Flushed Away
Review by Jason Gaston
While it may not have the heart or
charm of Ardman's Chicken Run or Wallace and Grommit,
the fast-paced rapid fire jokes and sheer oddity of the story and
setting makes Flushed Away a winner for both the
booger-eaters and the bill payers.
It goes
like this, Hugh Jackman voices Roddy, a pet rat living the high life
in London who, thanks to a little bad luck and bad manners, suddenly
finds himself flushed down the potty and in the sewer city below the
streets. There, he gets mixed up with a Toad (Ian McKellan) with
ambitions of world... uh... I mean, sewer domination and a beautiful
(for a rat) female voiced by Kate Winslet.
This isn't a perfect movie... as I said, it lacks any real heart and
only a minimal amount of charm... but for pure concentrated loneness
and quirkiness, few films will come close to it.

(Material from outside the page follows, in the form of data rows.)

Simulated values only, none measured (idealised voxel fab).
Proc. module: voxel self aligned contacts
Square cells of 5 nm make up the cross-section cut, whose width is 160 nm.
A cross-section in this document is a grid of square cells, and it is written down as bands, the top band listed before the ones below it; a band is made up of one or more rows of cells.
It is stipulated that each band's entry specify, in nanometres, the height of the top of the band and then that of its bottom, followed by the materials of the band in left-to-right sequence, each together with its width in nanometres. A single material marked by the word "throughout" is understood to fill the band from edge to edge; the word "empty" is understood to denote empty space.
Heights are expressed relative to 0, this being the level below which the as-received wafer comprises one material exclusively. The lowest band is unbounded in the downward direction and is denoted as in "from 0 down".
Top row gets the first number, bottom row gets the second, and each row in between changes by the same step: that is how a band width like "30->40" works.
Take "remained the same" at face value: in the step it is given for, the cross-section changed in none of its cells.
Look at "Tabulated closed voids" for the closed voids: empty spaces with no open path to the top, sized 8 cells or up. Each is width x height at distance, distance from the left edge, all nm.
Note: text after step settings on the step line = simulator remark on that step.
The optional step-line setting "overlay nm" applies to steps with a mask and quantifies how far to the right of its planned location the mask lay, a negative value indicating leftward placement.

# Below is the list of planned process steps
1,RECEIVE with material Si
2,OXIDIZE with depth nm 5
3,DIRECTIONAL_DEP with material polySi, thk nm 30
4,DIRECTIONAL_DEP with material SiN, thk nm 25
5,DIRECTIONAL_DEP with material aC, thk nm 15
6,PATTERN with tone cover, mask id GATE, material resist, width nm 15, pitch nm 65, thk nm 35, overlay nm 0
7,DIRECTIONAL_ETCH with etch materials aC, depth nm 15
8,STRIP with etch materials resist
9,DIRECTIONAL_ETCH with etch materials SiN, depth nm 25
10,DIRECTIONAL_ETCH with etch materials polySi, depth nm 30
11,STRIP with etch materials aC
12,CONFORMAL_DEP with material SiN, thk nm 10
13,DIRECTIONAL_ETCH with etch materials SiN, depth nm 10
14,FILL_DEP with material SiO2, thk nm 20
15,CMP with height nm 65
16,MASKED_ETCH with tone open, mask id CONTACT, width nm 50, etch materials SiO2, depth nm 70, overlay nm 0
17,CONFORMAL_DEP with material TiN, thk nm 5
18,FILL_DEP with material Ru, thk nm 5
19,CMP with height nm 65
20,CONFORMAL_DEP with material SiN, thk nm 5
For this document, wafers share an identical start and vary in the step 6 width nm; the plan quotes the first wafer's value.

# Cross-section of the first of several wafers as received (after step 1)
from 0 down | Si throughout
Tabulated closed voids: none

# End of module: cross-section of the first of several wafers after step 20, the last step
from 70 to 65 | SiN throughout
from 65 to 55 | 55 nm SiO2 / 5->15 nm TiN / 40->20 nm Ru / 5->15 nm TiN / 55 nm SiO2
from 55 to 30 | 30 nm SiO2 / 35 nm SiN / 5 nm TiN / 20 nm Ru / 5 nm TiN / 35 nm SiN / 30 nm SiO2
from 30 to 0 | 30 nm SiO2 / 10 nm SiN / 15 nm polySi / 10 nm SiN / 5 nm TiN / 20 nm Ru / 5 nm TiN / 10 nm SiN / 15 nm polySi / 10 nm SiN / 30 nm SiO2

I mean, where else will you see Ian McKellan of all people hamming it
up as an evil toad? I'll say this much for him, if there was an Oscar
given out to voice actors, McKellan would have it down packed. He was
outstandingly funny!
I've got to give it up to the whole cast. I remember watching Open
Season a couple of months back and noted how "big" stars just
seemed to phone in their performances for a paycheck. Personally, as
someone who lived for well over ten years as a vocal actor, I can tell
you the job is not that difficult and to sound as though your phoning
in voice work shows dazzling laziness and a lack of any real talent.
But these guys in Flushed Away? Forget about that! They're
wonderful! Every single damned one of them!
As for the pacing of the film, any movie that can throw so much
craziness at you in a ninety minute time span deserves much respect. I
mean, singing slugs? Parodies? Blatant movie references? Dry British
humor? This movie could have been about next to nothing for all I knew
and I would have still loved sitting through it.
Flushed Away thankfully steers clear of a lot of scatological
humor and easy jokes, focusing more on satire and parody of anything
from James Bond to Superman. There's a lot of inventiveness in this
movie as everyday objects are turned into new things in the sewer for
the rats to play with and, of course, I would be remiss not mentioning
the excellent action scenes that happen throughout the course of the
movie.
A perfect film? Not quite... while it does steer clear of many easy
jokes, it still makes a few such as frog characters being French and
surrendering easily. Still, I ain't gonna knock it. This isn't the
best animated movie I've seen all year, but it's up around the top.